After two weeks of sheer gluttony the time seems right to chat about a fascinating, food-oriented book. Unlike my previous Tuesday offerings, it is not a cookbook but rather a book that looks at what people around the world cook and eat. Created by writer Faith D’Aluisio and photojournalist Peter Menzel, What I Eat: Around the World in 80 Diets (Material World, 2010) details what 80 individuals from around the globe consume in one day.
In some respects What I Eat can be seen as a follow-up to the duo’s 2005 book Hungry Planet: What the World Eats. In that publication Menzel and D’Aluisio looked at what 30 families in 24 countries ate during one week. In their latest offering they pare their exploration down to one day in the life of 80 individuals from over 30 countries. For each profiled person D’Aluisio cites the number of calories he consumes in a day and how he consumes them, i.e. 11 ounces of thin grain porridge made of sorghum and served with 1 tablespoon sugar for breakfast. She also provides a brief biography, listing occupation, age, height and weight. She then describes how the person obtains, cooks and eats his food and the conditions that surround each of these activities. This may sound fairly commonplace but, in fact, it proves fascinating.
Menzel’s beautiful and tale-telling photographs support D’Aluisio’s intriguing text. Together the two develop a compelling story about how the world perceives and uses food. Take, for instance, the smiling, healthy-looking Masai herder, who survives on a mere 800 calories per day. Compare his lifestyle with the obese British school aid who takes in 12,300 calories in 24 hours. How could one live on so little and the other on so much? Then there is the 135-pound Tibetan yak herder’s intake of 5,600 calories and the 260-pound American truck driver’s 5,400 calorie diet. One man gets his energy from cheese, butter, yogurt, bread and noodles. The other derives his from candy, sweetened coffee drinks, cheeseburgers and fried foods. Interesting choices. Interesting results.
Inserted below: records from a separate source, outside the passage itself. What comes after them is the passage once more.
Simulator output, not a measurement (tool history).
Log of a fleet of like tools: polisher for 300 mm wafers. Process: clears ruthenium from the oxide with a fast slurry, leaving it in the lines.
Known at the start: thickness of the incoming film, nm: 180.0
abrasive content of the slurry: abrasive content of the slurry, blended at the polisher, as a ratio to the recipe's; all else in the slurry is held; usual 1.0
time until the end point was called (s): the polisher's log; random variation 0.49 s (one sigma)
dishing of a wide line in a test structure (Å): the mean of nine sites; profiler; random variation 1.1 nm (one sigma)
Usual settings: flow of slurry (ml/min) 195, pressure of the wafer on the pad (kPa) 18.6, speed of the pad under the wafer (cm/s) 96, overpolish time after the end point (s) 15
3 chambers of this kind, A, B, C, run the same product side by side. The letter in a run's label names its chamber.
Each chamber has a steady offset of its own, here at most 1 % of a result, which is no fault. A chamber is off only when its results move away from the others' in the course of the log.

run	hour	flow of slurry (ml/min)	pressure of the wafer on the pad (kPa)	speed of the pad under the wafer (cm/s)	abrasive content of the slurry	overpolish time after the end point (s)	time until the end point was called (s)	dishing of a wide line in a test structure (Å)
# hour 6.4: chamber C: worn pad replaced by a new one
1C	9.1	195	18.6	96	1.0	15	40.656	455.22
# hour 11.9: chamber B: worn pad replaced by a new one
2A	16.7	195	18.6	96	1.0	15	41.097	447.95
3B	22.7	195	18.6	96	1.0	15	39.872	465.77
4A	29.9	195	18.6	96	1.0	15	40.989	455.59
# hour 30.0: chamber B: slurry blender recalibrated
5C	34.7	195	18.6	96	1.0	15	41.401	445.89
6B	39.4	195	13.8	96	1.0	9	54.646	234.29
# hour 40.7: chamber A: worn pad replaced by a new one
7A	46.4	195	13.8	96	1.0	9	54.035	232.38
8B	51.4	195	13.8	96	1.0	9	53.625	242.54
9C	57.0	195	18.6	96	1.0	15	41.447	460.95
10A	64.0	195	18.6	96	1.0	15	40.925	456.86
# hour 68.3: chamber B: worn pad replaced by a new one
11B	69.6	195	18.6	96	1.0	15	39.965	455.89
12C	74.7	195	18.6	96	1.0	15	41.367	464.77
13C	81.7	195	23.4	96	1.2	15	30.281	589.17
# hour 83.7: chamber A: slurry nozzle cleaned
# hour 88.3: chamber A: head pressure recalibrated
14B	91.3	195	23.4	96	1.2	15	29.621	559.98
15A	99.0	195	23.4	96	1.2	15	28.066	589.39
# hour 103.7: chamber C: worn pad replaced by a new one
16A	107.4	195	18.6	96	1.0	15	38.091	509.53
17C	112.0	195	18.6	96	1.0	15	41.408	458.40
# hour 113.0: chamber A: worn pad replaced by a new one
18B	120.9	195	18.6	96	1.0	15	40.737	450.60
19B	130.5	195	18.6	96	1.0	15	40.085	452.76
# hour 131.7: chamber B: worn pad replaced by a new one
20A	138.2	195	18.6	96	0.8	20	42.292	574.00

Essays from such respected writers as Wendell Berry, Michael Pollan and Marion Nestle further enrich What I Eat. While none ever chastise the profiled individuals – or the readers – for their food choices, they do leave all of us contemplating what we eat and why. It’s yet another reason why I admire D’Aluisio’s and Menzel’s latest work. It inspires thoughtful consideration of how we and others in the world eat and live.